Skip to content
Pablo Rodriguez

Feature Engineering

Feature engineering involves using domain knowledge and intuition to design new features, usually by transforming or combining original features, to make it easier for learning algorithms to make accurate predictions.

The choice of features can have a huge impact on your learning algorithm’s performance. For many practical applications, choosing or engineering the right features is a critical step to making the algorithm work well.

  • x₁: Width of lot (frontage)
  • x₂: Depth of lot

f(x) = w₁x₁ + w₂x₂ + b

This model treats width and depth as separate, independent features.

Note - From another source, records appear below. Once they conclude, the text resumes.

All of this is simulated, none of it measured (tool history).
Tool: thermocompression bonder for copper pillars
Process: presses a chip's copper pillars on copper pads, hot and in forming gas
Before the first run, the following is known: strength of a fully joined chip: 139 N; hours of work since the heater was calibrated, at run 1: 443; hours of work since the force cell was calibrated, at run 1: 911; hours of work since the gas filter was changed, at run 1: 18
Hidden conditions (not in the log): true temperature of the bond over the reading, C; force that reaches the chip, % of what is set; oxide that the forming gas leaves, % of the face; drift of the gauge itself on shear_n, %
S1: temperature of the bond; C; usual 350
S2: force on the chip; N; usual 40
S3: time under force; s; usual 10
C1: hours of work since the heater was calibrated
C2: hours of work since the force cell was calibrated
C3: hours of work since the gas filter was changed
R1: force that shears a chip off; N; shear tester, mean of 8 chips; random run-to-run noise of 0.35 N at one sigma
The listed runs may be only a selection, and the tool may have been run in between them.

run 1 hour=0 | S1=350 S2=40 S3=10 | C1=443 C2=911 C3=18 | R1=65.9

Rather than using width and depth separately, create a new feature that combines them:

x₃ = x₁ × x₂ (area of the land)

f(x) = w₁x₁ + w₂x₂ + w₃x₃ + b

Now the model can choose parameters to emphasize:

  • Individual dimensions (frontage, depth)
  • Combined area measurement
  • Or any combination based on what the data shows
  • Real Estate Insight: Area typically matters more than individual dimensions
  • Mathematical Combination: Multiply related features to create meaningful new ones
  • Intuitive Features: Create features that make sense for the problem domain

Multiplication

Area = width × depth for land size

Addition

Total rooms = bedrooms + bathrooms + other rooms

Ratios

Price per square foot = price / area

Boolean

Has garage = 1 if garage exists, 0 otherwise

  • More Options: Algorithm can choose from original and engineered features
  • Better Representations: Engineered features may capture relationships more directly
  • Improved Performance: Often leads to more accurate predictions
  • Domain Knowledge: Use understanding of the problem to guide feature creation
  • Business Logic: Include features that make sense from practical perspective
  • Intuitive Relationships: Capture known relationships between variables
Domain Knowledge
  • Data Exploration: Understand relationships between existing features
  • Domain Research: Learn what experts in the field consider important
  • Visualization: Plot features to identify potential combinations
  • Relevance: New features should be logically related to target variable
  • Uniqueness: Avoid creating features that are nearly identical to existing ones
  • Interpretability: Consider whether engineered features make sense to stakeholders
  1. Create Features: Based on domain knowledge and intuition
  2. Train Model: Test performance with new features
  3. Evaluate Results: Compare to baseline model
  4. Refine: Adjust or create additional features as needed
feature_engineering.py
# Original features
width = X[:, 0]
depth = X[:, 1]
# Engineered feature
area = width * depth
# Combined feature matrix
X_engineered = np.column_stack([width, depth, area])
  • Multiplicative Features: Combine related measurements
  • Polynomial Features: Will be covered in next section
  • Categorical Encoding: Transform categorical variables into numerical features
  • Time-based Features: Extract day, month, season from dates

Later in the specialization, you’ll learn systematic methods for:

  • Feature Selection: Choosing which features to include
  • Model Evaluation: Measuring how well different feature sets perform
  • Automated Feature Engineering: Techniques for systematic feature creation

Feature engineering represents the intersection of domain expertise and machine learning technique. By thoughtfully combining and transforming features, you can often achieve significant improvements in model performance.